It was not farfetched. The Islanders entered the 2002 postseason as the hottest team in the Eastern Conference.
If the Isles' first round matchup with the stingy Toronto Maple Leafs could be summarized in two words, those would be "fierce" and tough.”
Despite losing the first two games in Toronto, spirits remained high heading back to the Coliseum for the Isles' first playoff home game since 1994. Fans were asked to wear all white for the entire series, and they obliged, adding a cathedral aura to the postseason electricity.

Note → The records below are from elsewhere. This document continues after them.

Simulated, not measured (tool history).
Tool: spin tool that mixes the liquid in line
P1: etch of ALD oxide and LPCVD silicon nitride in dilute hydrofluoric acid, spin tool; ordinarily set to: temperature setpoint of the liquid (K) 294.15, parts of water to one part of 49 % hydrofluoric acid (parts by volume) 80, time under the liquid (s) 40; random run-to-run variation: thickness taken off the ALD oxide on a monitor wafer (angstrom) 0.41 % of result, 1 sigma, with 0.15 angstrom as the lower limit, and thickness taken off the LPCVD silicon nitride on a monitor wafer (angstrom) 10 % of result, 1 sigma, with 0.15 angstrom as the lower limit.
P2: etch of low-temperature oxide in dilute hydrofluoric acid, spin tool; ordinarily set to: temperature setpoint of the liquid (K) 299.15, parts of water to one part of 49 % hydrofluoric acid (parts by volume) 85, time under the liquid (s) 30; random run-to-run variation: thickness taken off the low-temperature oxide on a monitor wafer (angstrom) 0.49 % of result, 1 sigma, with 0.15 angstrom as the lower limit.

"Steve Webb! - Clap Clap! - Steve Webb!" crooned the crowd as the fourth line favorite crashed into one blue sweater after another. Inspired by Webb's 11 hits, the Islanders answered an early Toronto score with six straight of their own to cut the series deficit in half.
What the 6-1 Game Three route lacked in suspense, the following evening's Game Four made up for in abundance. The Maple Leafs carried a 2-1 lead into the final seven minutes, but the Islanders flipped the script with goals 100 seconds apart, sending the building into a frenzy. Corson tied it with 3:26 remaining, but the ever-resilient Isles were awarded a penalty shot a minute later, after Bates was lassoed to the ice by former Islander captain Bryan McCabe. Unshakable Shawn shelved a wrister over star goalie Curtis Joseph's blocker to put New York ahead 4-3 and seal the eventual win.
Jonsson and Peca were injured early in Game Five, and the Isles dropped the contest, 6-3. Game Six back at the Coliseum, however, was a different story – a 5-3 Islanders win.
Although the Isles fell a shot shy in Game Seven, their accomplishment was lost on no one. In leaping from 52 points to 96, they achieved what was at the time the fourth-largest single-season turnaround in league history, in a manner which seemed unfathomable only 10 months prior.
"We took tremendous strides as a team, as an organization, as a community," summarized Coach Laviolette. "People love the Islanders."
Well, that last part has always been true. But certainly, the love was especially intense - and loud - in 2001-02.